New York is set to end its requirement under the Wage Theft Prevention Act that employers annually distribute notices to employees detailing certain wage payment information. In just the short time it was in effect, this requirement proved an administrative headache for most employers. While the repeal will be welcomed by employers, they should also take note of the law’s other important changes.

Here are the major provisions of this new law, which will go into effect 60 days after Governor Cuomo signs it:

  1. As previously mentioned, it repeals Labor Law §195’s annual pay notice requirement.  But note that it leaves intact the remaining new hire pay notice and earnings statement requirements.
  2. Increases the potential damage award for failing to provide the new hire pay notice from $50 per week up to a $2,500 maximum to $50 per day up to a $5,000 maximum, and for failing to provide earnings statements from $100 per week up to a $2,500 maximum to $200 per day up to a $5,000 maximum.
  3. Makes it difficult for an employer to change its ownership structure to avoid wage violation liability by treating the new entity as the old one where they are engaged in substantially the same work and working conditions, under substantially the same supervisors or if they have substantially the same production process, produce substantially the same products and have substantially the same body of customers.
  4. Clarifies that a Department of Labor investigation will extend across the entire six-year statute of limitations unless the Department otherwise notifies all affected employees.
  5. Increases the civil penalties the Department of Labor may assess against an employer.
  6. Contractors and sub-contractors must notify their employees of any findings of a wage violation by the Department of Labor or a court, by attaching a summary of the findings to employee paychecks in a format set forth by the Department or court.

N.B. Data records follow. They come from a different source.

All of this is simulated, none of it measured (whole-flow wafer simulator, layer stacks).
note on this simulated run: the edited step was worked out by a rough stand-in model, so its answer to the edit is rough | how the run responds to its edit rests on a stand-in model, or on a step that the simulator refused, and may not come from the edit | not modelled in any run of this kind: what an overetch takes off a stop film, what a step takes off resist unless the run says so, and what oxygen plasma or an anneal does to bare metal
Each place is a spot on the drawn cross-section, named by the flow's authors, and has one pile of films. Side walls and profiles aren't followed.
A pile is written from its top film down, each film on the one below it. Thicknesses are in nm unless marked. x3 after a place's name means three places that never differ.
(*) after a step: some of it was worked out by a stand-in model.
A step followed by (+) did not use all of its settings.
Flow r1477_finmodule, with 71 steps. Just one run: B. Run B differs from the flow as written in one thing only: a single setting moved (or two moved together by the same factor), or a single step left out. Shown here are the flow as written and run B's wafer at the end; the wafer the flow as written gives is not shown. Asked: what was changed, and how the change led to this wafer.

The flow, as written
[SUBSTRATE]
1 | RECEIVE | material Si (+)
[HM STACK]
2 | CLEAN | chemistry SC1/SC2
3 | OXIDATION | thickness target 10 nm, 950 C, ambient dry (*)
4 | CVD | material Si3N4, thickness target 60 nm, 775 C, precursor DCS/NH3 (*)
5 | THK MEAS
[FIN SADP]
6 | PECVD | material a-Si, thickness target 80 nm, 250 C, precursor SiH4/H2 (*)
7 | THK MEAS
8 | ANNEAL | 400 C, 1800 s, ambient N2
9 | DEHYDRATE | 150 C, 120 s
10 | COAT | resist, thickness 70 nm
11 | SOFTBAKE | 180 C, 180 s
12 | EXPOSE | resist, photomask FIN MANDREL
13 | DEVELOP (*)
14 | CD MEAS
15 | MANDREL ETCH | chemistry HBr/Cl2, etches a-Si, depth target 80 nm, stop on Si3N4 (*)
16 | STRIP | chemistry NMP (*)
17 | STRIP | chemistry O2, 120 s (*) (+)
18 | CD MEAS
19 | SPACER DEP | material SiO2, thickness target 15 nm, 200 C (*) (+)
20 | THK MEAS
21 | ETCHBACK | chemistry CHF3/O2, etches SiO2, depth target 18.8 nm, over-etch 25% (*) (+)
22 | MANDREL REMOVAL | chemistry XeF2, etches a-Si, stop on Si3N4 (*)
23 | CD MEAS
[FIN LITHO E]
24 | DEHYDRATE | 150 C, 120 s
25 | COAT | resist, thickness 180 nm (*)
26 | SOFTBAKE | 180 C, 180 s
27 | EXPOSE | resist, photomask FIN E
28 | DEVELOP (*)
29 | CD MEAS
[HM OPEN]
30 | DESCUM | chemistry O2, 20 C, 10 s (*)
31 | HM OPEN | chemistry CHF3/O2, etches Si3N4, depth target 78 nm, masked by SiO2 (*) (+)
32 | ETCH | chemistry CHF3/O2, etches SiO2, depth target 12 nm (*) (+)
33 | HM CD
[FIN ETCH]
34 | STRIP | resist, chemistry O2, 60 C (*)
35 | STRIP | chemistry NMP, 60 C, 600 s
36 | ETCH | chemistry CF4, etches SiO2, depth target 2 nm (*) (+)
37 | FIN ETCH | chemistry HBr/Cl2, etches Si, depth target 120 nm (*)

  7. Amends the NY LLC law to hold the ten members with the largest % of ownership of a NY LLC jointly and severally liable for failures to pay certain types of compensation. This provision substantially mirrors the shareholder liability provision already present in New York’s Business Corporation Law. Plaintiffs are required to notify the members they intend to hold them liable and have a limited window to pursue the members after they fail to collect from the LLC. Members held liable can seek contribution from other members. It only applies to members of a NY LLC.